Discrimination occurs where an employee is  being treated differently in the terms of conditions of employment.  Unlawful discrimination must result in an adverse action being taken against an employee because of their status in a protected category.

Harassment generally arises from severe or pervasive offensive acts and/or words engaged in or expressed by supervisors or even co-workers that result in a hostile work environment.

Hostile Work Environment is a work atmosphere created by ongoing harassment and even continuous discrimination.

 

Retaliation occurs where an employee is subjected to an adverse action as a result of their having made a protected report of unlawful discrimination, harassment and/or hostile work environment, among other acts.

Importance of seeking legal guidance in a timely manner:

 

This office is experienced in representing employees who have experienced unlawful discrimination, harassment and/or retaliation in the workplace. 

We have favorably resolved discrimination claims based on gender, age, race, disability, sexual orientation and other.

If you believe that you have been the victim of any of the foregoing, it is important that you reach out for legal assistance immediately.

 

There are applicable deadlines that do apply to any potential claims that may be available under State and/ or

Federal laws.

Disability Discrimination & Failure to Accommodate

The California FEHA establishes separate grounds upon which an employer can be held liable for employment discrimination. The FEHA makes it unlawful for an employer to discriminate against employees because of their disabilities. (§ 12940, subd. (a)). It also makes it unlawful for an employer to fail to provide reasonable accommodations for the disabilities of employees (§ 12940, subd. (m)(1)) 

 

As an additional basis for liability that flows from a failure to accommodate claim, the FEHA further adds that it is an unlawful employment practice for an employer to fail to engage in a good faith,  informal process with the employee to attempt to identify

reasonable accommodations.

While both categories fall under the broader umbrella of prohibited employment discrimination, the elements needed to establish a claim for failure to provide reasonable accommodations can be distinguished from those needed to establish a claim specifically for disability discrimination.

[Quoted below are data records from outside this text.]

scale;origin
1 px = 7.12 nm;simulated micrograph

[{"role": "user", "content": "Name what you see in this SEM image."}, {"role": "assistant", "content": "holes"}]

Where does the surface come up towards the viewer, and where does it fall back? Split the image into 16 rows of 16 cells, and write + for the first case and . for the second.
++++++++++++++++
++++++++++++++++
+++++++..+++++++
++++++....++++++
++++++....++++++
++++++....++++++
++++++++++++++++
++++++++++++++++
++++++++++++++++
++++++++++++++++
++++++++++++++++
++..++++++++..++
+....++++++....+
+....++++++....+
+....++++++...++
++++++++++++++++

An important distinction is that a failure to accommodate claim does not require the employee to show that that the discrimination is connected with an adverse action. The adverse action showing is a critical element in other forms of both discrimination and retaliation. 

In the context of failure to accommodate for a disability, however, the employer’s very act or sequence of actions that result in the employee not being sufficiently accommodated for a qualified disability can, in and of itself, be considered the actionable violation of the FEHA, even though an “adverse action” in the ordinary discrimination sense did not occur.

If you are having difficulty with disability accommodation issues in the workplace, it is important that to seek legal guidance immediately.  We are experienced in handling all forms of discrimination issues on behalf of workers.

Constructive Discharge

Employment Law violations that occur in the work setting are certainly not always well defined nor readily identifiable.

 

In fact, while the employee continues to work under highly stressful and even demeaning circumstances, it may be very difficult to pinpoint the specific conduct that can be clearly deemed as unlawful.

 

This is certainly the case where the employee is enduring some form of ongoing harassment or continuing discrimination, but has actually not been terminated from the position. 

 

Fortunately, the reach of California’s protective measures is expansive enough to allow an employee who has endured working conditions so intolerable that they are forced to voluntary quit to still proceed in maintaining an action against the employer for wrongful termination.

 

As the Courts have recognized, the conditions giving rise to a resignation may be “so sufficiently extraordinary and egregious to overcome the normal motivation of a competent, diligent, and reasonable employee to remain on the job to earn a livelihood and to serve his or her employer. The proper focus is on whether the resignation was coerced, not whether it was simply one rational option for the employee.” (Turner v. Anheuser-Busch, Inc. (1994) 7 Cal.4th 1238, 1244–1245 [32 Cal.Rptr.2d 223, 876 P.2d 1022])

 

This form of termination is referred to as a constructive termination.  “Constructive discharge occurs when the employer’s conduct effectively forces an employee to resign. Although the employee may say, ‘I quit,’ the employment relationship is actually severed involuntarily by the employer’s acts, against the employee’s will. As a result, a constructive discharge is legally regarded as a firing rather than a resignation.” (Turner, supra, 7 Cal.4th at p. 1251.)

 

Too often employees will continue to endure a significant level of emotional distress arising from working conditions, yet overlook their right to seek experienced legal advice and  guidance for their situation.